What is Daylight Savings Time and Why Do We Use It
Daylight Saving Time (DST) is the practice of turning the clock ahead as warmer weather approaches and back as it becomes colder again so that people will have one more hour of daylight in the afternoon and evening during the warmer season of the year.
Who practices DST?
The closer you live to the equator, the more equal your daily split of light vs dark is. A country on the equator will have a close ratio of 12 hours daylight and 12 hours of moonlight. However, the further you go away from the equator gives you longer or shorter sunlight hours, therefore needing consistency to level out these harsh swings. Standard time was instituted in 1883. Prior to this, cities and towns were responsible for keeping and monitoring their own times.
What is Standard Time?
Standard time is putting all clocks in a time zone to the same time.
Benefits of DST:
- Energy Conservation: Less energy is used during peak evening hours when families are home. More daylight later in the evening resulting in a percentage of power use reduction during daylight savings time.
- Safety: Studies have shown that traffic accidents and pedestrian fatalities are reduced during this time.
- Economic growth: More daylight hours means more time for activities. From shopping in your local town square to attending different events, carnivals, etc. More daylight hours results in economic growth for certain regions.
- Improve your Mood: As with anyone, after those long, cold and dark winter months, we are relieved when we change the clocks. For many, this makes their mood improve due to more fresh air, and sunlight.
See the timeline below for a complete progression. From the idea’s inception to the act of being signed into Law in the US, it took 124 years to implement a completed DST law.
1883- Standard time was instituted in 1883. Prior to this, cities and towns were responsible for keeping and monitoring their own times.
1784- First conceived by Benjamin Franklin in 1784 during his time in Paris.
1907- A man by the name of William Willett created the pamphlet “Waste of Daylight”, which proposed advancing clocks 20 minutes on each of the 4 Sundays in April. And increasing them by the same amount in September.
1916- Although Willett passed in 1915, his mission was carried out and Britain passed this act on May 17th 1916.
1917- Many other countries started to adopt DST Laws as well.
1918- US finally adopted DST into Law
1919- US rescinded Law due to congressional override.
1966- The Uniform Time Act was passed in 1966 and established a uniform DST in each time zone through the US.

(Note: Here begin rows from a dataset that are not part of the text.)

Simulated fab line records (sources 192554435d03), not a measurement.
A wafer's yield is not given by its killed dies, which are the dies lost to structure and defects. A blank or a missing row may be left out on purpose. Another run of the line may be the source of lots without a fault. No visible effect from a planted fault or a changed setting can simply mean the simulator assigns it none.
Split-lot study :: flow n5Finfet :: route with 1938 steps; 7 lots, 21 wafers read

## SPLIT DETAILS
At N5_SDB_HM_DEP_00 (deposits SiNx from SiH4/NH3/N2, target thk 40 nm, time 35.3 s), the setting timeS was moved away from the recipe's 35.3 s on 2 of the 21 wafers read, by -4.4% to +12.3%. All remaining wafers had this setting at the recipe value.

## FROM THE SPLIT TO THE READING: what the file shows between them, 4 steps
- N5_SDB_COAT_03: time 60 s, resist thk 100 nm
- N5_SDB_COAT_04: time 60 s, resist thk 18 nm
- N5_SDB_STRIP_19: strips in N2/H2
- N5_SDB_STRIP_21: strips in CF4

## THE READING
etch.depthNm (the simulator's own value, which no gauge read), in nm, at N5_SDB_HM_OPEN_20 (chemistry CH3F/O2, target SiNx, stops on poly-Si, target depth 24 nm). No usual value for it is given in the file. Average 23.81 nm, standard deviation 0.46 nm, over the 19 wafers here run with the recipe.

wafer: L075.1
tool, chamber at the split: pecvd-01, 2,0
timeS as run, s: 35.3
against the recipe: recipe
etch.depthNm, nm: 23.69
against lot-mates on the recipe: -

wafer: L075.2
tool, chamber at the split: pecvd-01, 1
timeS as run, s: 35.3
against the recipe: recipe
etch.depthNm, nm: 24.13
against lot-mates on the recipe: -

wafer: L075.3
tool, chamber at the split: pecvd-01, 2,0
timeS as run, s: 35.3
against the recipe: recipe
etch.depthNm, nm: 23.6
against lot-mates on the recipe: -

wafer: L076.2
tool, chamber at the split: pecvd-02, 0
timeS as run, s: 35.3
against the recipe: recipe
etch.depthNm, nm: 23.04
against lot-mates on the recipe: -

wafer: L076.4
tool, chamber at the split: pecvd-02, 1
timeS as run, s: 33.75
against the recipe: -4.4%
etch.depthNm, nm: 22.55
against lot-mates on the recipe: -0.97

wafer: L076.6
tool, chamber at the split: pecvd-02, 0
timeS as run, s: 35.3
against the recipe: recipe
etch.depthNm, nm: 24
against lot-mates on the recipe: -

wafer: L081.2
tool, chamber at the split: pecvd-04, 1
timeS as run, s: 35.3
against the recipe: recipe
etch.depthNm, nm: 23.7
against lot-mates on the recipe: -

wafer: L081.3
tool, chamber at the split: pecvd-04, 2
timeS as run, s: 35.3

1974- The Nixon Administration signed this into law the “Daylight Savings Time Energy Conservation Act” on January 4th, 1974. It was at this time that standardization efforts were implemented.
1986- Law amended to change dates/times for DST start/end. Was originally started First Sunday in April.
2007- This was updated again to reflect that clocks will always change at 2 A.M. on the Second Sunday or March and again on the first Sunday in November.